By Li Fusheng | China Daily | Updated: 2018-09-10 09:46
An electric vehicle being charged at an EV station in Guangzhou, Guangdong province, July 29, 2018. [Photo/VCG]

Can a long-standing auto journalist not own a car? Well, sometimes, ironies mark life, don't they? Not that I can't afford a car. But - there it is, the big "but" - I've been unlucky. Beijing's license plate lottery system hasn't been kind to me.

Beijing has some 2.9 million individuals registered on that system, whereas only some 40,000 gasoline car plates are available this year. Mine is yet to figure among them.

I have even considered applying for a new energy car number plate instead. But (there it goes again), you've to join a long queue for that. And, I, like the 2.9 million people, can't get rid of the mileage anxiety, an unwanted emotion.

It's been there since e-cars were invented; it's been the major hindrance to e-cars becoming popular among private buyers even in China, the world's largest new energy market since 2015.

Thankfully, e-car mileage has been improving over the years. But the anxiety won't go away quickly, unless there are some major breakthroughs in battery technology (more on this in a bit).

Some dealers are quick to highlight certain e-vehicles from Denza or BJEV that can run up to 450 km. But such models do so under ideal test conditions, and need a skilled driver, pleasant temperature (meaning air conditioner has to be switched off) and a ride at the same speed. Else, apparently, the mileage would slump to around 300 km.

Still, it'd be fine if you drive just from home to office and back. But, if you'd like to drive your kids to suburban destinations for weekends, or you, like me, would want to go visit parents in a neighboring place (say about 100 km or 150 km away), you'll be worried that you'll get stranded somewhere. The very thought of it could spoil the holiday mood.

By the way, most of the e-car models currently in the market offer a much lower mileage. The majority of e-cars bought in China last year run for less than 200 km on a single charge.

The charging infrastructure (or lack thereof) is another problem. China is home to around 2 million new energy cars, but there were only 773,346 public and private charging poles at the end of July, according to the China Electric Car Charging Technology and Industry Alliance.

Even if you were lucky to find a high-voltage one and luckier still to avoid a queue, you'd yet need to wait for a good 40 minutes for your e-car to get charged 80 percent, assuming your vehicle is one of the most common models.

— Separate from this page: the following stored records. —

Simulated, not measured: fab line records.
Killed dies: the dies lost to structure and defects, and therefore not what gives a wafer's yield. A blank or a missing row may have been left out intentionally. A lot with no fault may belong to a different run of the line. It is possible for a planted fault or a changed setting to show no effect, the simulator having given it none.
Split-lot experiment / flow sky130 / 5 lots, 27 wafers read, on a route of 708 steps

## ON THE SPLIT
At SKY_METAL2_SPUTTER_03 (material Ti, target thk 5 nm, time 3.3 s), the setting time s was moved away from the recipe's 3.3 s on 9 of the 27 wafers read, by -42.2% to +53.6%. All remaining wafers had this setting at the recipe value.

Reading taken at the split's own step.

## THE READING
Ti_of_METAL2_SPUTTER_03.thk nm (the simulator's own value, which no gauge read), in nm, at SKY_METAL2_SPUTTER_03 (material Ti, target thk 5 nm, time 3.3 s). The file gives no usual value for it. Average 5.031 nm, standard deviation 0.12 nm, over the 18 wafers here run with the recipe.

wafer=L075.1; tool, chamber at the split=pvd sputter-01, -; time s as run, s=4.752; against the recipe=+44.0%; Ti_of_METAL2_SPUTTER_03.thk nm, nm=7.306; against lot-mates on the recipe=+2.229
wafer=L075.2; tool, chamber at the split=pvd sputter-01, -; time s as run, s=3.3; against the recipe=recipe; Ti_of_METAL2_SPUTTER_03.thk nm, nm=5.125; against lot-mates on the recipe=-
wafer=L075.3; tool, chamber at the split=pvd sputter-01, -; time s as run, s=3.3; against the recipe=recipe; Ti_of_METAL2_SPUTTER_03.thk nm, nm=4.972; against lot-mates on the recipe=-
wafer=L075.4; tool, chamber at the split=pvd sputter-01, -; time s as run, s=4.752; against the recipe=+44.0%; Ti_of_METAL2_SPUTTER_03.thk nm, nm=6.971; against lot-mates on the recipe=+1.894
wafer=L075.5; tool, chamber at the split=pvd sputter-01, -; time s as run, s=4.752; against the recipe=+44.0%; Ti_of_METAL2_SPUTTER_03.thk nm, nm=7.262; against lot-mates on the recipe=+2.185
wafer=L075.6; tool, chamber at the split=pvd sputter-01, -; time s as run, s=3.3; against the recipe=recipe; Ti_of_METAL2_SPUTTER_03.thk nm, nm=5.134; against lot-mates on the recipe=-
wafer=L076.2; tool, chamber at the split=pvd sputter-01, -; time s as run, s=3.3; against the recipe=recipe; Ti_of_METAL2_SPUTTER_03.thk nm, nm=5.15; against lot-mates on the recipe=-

But (the final one), one positive sign is more and more carmakers and battery producers are investing heavily on technology, and governments the world over are offering incentives to spur them on.

Battery breakthroughs, which alone can guarantee higher mileage and lower costs, are key. Sadly, their advent will likely be later than sooner, according to Cui Dongshu, secretary-general of the China Passenger Car Association. Even in their wildest estimates, experts and carmakers don't expect them before 2020.